The house and its furnishings appear to be in the very best of taste. For example, the house is wainscoted–an expensive feature, but one that is subdued and not showy. The house has no wallpaper at all, as wallpaper is modern and vaguely commercial. The house gleams with old gold and brass ornamentation and also has “deep, old damasks,” a sofa of velvet brocade, a great Italian cabinet, and Louis Seize (sixteenth) French furniture and Oriental china. Especially important is the house’s Maltese cross. Although it is relatively small, it becomes almost a symbol of the house. In short, the house is fitted out with the best of the best ages. Equally important, it has neither a billiard room nor a conservatory, as at Waterbath, which are both fads of the moment.
The actual architecture of the house is not given, but it would seem to be an attractive place, whose design sets off its furnishings well. Still, in a hint at the thematic matter of how destructive good taste can be, Fleda Vetch thinks that Poynton, with all its treasures, inhibits artistic creativity.
Waterbath. Family home of Mona Brigstock, the fiancé of Mrs. Gereth’s son, Owen. At the beginning of the novel, readers meet Mrs. Gereth and Fleda Vetch, guests at Waterbath who discover that they have tastes in common and that Waterbath reveals no taste at all. Waterbath’s central attraction is a billiard room and conservatory, rooms regarded by the Brigstocks as the latest thing, and its walls are at best decorated only by “the family splotches,” meaning the bad paintings produced by the Brigstocks themselves. Moreover, it has wallpaper.
Ricks. Small dower house in which Mrs. Gereth is to live after her son’s marriage. It has been furnished in bad taste by a distant maiden aunt of the Gereths–and Mrs. Gereth cannot stand it. It has, for example, a “stiff flap of green baize” that Mrs. Gereth, moving there from Poynton, has not yet found time to remove. It has such things as a plastered portico, which Poynton would never have. However, when Mrs. Gereth fills her new home with almost all of the furnishings from Poynton, both she and Fleda admit that the house is transformed. Nevertheless, it is now overcrowded and in the end hardly the place for the “spoils,” for they do not really fit. They need their own setting.

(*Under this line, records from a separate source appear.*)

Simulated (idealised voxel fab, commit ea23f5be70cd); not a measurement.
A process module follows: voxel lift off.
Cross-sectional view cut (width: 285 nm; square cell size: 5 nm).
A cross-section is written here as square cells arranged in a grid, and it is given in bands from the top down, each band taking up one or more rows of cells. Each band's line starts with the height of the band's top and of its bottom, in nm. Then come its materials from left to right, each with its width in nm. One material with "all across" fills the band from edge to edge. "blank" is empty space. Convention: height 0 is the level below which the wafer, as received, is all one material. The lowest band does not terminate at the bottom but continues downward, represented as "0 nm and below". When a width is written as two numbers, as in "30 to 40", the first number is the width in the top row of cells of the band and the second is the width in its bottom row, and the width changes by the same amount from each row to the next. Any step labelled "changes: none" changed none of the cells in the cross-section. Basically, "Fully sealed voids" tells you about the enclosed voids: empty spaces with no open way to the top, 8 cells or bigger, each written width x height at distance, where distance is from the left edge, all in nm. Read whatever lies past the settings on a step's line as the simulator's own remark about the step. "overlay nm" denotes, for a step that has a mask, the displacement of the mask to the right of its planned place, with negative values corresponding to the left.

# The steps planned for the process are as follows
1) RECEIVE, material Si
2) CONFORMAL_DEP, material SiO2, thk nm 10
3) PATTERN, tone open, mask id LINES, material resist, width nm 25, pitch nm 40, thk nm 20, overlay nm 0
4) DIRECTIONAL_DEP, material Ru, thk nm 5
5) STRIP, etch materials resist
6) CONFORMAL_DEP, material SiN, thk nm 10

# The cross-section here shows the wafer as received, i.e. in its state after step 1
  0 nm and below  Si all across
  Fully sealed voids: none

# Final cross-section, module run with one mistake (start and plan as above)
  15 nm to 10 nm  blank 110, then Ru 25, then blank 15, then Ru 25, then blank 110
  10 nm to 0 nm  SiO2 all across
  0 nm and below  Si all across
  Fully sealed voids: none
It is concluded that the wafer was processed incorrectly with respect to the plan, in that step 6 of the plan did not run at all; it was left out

Mr. Vetch’s house. Home in which Fleda lives with her father. The place jars her. Her father is a collector of odd, tasteless things, and his house becomes a storage place for these “treasures,” including old calendars, handbooks, penwipers, and ashtrays. It is unlike Waterbath in being unfashionable, but it is nevertheless ugly.
Maggie’s house. Home of the impoverished Maggie and her husband. Their house is obviously small and cluttered and hardly in a fashionable place, with “local puddles,” among smelly cottages and “smellier shops,” and Fleda notes its soiled tablecloth. There is no taste here because good taste is financially out of reach. At best, Fleda’s future, if it were not for Mrs. Gereth, would be at best a similar place and so her sacrifice of Poynton is all the more shocking and yet admirable.